Friday, November 14, 2008

21st Century Skills

If you want students to learn 21st-century skills, one approach involves giving them problems in school that resemble those they may tackle in their everyday lives. The thinking is that by solving such problems, students will learn the skills of teamwork, communication, project management, and complex problem solving. Yet, it might be difficult to convince teachers to use such time-consuming activities in their classrooms, and the research on the effectiveness of such activities is mixed at best.

Of course, the ho-hum effectiveness results might have more than a little to do with the limitations of the tests of effectiveness than the actual classroom activities. And so begins the assessment debate. Currently, most American teachers at the K-12 level and beyond, are required to teach to tests that check student performance on more academically-defined standards. These standards generally focus on knowledge that is easy to test: core facts, concepts, and procedures--knowledge that cognitive psychologists characterize as "declarative" and "procedural."

You don't have to be a psychologist to know that life does not present itself as a multiple choice test, but more as an unstructured series of problems that require a bit more than reciting vocabulary and demonstrating you can transform an equation. Proponents of teaching 21st-century skills fear that students focused strictly on proving they have learned the more academic standards will fail to learn the kinds of higher-level skills that will keep them competitive in the global economy. We all can remember those first years out of college when we realized how little we learned in school seemed to matter...

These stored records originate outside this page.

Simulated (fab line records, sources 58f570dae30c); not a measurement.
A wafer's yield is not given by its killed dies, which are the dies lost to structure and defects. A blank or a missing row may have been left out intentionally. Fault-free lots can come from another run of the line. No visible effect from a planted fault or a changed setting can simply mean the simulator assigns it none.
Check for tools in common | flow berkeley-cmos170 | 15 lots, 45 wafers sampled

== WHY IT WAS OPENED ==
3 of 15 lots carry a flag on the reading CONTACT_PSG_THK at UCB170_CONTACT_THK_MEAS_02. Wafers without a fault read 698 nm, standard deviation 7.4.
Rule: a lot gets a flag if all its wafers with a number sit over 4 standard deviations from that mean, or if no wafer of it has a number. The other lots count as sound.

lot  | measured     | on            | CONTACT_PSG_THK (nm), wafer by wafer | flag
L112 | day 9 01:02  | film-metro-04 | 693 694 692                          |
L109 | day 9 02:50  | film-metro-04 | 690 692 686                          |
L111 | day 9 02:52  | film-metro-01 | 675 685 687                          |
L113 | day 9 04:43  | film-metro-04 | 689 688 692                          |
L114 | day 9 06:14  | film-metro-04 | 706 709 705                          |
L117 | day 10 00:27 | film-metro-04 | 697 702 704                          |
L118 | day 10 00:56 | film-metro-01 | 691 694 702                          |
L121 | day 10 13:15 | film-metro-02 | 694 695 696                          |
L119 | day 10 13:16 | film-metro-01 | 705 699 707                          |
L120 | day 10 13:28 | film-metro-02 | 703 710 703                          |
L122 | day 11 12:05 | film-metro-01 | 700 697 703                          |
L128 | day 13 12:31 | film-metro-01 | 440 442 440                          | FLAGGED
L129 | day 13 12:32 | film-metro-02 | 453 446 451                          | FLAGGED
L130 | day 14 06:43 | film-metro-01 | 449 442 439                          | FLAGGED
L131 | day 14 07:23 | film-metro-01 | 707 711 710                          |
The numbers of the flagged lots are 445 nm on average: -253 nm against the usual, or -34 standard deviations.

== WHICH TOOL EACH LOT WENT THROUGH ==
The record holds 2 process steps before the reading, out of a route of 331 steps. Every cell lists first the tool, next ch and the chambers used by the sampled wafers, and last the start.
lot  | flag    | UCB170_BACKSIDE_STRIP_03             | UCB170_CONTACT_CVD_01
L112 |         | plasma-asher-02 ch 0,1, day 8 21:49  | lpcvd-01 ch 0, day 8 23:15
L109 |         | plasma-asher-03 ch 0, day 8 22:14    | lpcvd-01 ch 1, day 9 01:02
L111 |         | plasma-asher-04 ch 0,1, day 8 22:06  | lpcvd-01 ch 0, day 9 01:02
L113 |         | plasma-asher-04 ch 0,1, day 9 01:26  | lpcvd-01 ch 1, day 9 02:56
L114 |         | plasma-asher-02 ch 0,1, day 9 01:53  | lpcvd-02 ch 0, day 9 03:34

Incidentally, despite the press of standardized testing, teachers have long been encouraged to teach students higher-level skills through instructional categorization systems that hierarchically rate classroom activities according to their cognitive qualities. Bloom's Taxonomy is a well-known hierarchy. It involves rating activities that require students to apply, evaluate, argue, or synthesize knowledge as the higher-order kinds of activities. Check the tasks required on your child's state tests. You won't see too many questions that require those kinds of skills.

I have provided a link to the discussion around the problem of how to assess 21st-century skills on the blog. The blogosphere and journalism world are already batting about these ideas, noting that the so-called 21st-century skills depend on knowing the NCLB basics. There's also some concern about how expensive it would be to score tests that measure such skills. While these policy debates heat up, various efforts unfold in the educational community that may point the way toward a rapprochement between the advocates of standards-based education and 21st-century skills-based education. The Partnership for 21st Century Skills has been providing skills standards for K12 subjects.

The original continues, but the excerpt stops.